It's not just Apple, though. Samsung's two biggest phones of 2018, the Galaxy S9 and Note 9, were known about months before their debuts. And Google's new Pixel 3 may have been the most-leaked smartphone ever, with countless leaked images and documents — and even a physical sale of a pre-release phone— leading up to its October unveiling.
The fact is, if you follow the news at all in 2018, it's very rare to witness a tech presentation that features legitimate surprises. And if there are no surprises, what's the point of the presentation?
Keynotes should evolve into "online debuts"
If the goal of the keynote is to give tech companies control over how they present their new products, there's a better way to do that than inviting people to a physical event space.
The internet offers powerful visual tools — and the fact is, after every tech keynote ends, the company invites people to just visit the website anyway to learn more.
Therein lies an opportunity: Tech companies should ditch the physical keynote address, which has become old hat by now, and debut their products directly on the internet.
There are a few reasons an online debut would be superior to a tech keynote:
— An online debut gives the company more control over how the new product is presented. With physical keynote addresses, things can go wrong. Microphones can cut out, executives can fumble over their lines, or the products might not work at all! By debuting products online, companies could have total control over how people learn about these new gadgets and services for the first time.

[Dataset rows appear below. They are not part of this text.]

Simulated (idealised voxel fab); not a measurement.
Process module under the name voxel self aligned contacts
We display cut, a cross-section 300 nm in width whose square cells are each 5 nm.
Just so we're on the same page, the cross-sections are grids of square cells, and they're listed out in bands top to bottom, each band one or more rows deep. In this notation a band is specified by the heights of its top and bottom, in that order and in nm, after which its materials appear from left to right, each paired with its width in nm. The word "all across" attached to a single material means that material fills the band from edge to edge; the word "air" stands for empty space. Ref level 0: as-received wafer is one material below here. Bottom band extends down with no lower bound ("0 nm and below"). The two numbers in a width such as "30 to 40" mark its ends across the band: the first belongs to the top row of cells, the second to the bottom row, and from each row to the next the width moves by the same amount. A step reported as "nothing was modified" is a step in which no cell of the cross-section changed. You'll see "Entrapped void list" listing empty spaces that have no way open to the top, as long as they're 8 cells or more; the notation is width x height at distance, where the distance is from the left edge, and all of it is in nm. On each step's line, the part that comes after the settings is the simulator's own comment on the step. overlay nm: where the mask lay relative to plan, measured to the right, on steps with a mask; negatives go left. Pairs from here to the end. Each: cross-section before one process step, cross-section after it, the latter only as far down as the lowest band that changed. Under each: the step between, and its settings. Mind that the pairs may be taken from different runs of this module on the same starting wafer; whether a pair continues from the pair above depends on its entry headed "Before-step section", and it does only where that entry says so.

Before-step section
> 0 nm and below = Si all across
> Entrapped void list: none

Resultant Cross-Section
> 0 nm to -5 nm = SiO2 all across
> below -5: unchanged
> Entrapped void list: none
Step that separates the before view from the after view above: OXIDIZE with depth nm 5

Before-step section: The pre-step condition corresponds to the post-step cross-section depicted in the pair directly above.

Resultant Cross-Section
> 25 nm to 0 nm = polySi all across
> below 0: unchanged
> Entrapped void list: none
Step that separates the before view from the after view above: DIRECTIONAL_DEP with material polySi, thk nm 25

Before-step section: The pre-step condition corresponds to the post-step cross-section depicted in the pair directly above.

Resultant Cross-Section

— An online debut provides a greater element of surprise. It's nigh impossible to keep new gadgets a secret before they're debuted, but that's because those products have to make it to a physical event space — and the more people that have exposure to those new products, the greater opportunity there is for leaks. By launching new products online, tech companies could retain the element of surprise; perhaps they could unveil the new product while it's still in its design stage to get ahead of leaks that come out of the supply chain, when the product has already reached the manufacturing stage.
— Keynotes are too long, and too boring, too often. Showcasing new products online first gives people a chance to learn about gadgets at their own pace. Unless they're fans or journalists, most people will not sit through two-hour keynotes — even if it's Apple or Google running the show. Two hours is an extraordinary amount of time, but these tech companies have lots of announcements to get through. By going fully online, tech companies can summarize announcements more easily, or provide more accessible ways to learn about more details instead of sitting through a long presentation.
Whether or not we’ll see tech companies move away from keynotes is another issue entirely. Apple, for one, seems to love its traditional keynotes, and it would be hard to imagine the company ditching those without a major reaction from fans. But for the most part, keynotes have become rote and tired, and should be replaced by something more exciting and innovative. Tech companies owe it to the people who spend countless hours developing those new products to ensure a good first impression.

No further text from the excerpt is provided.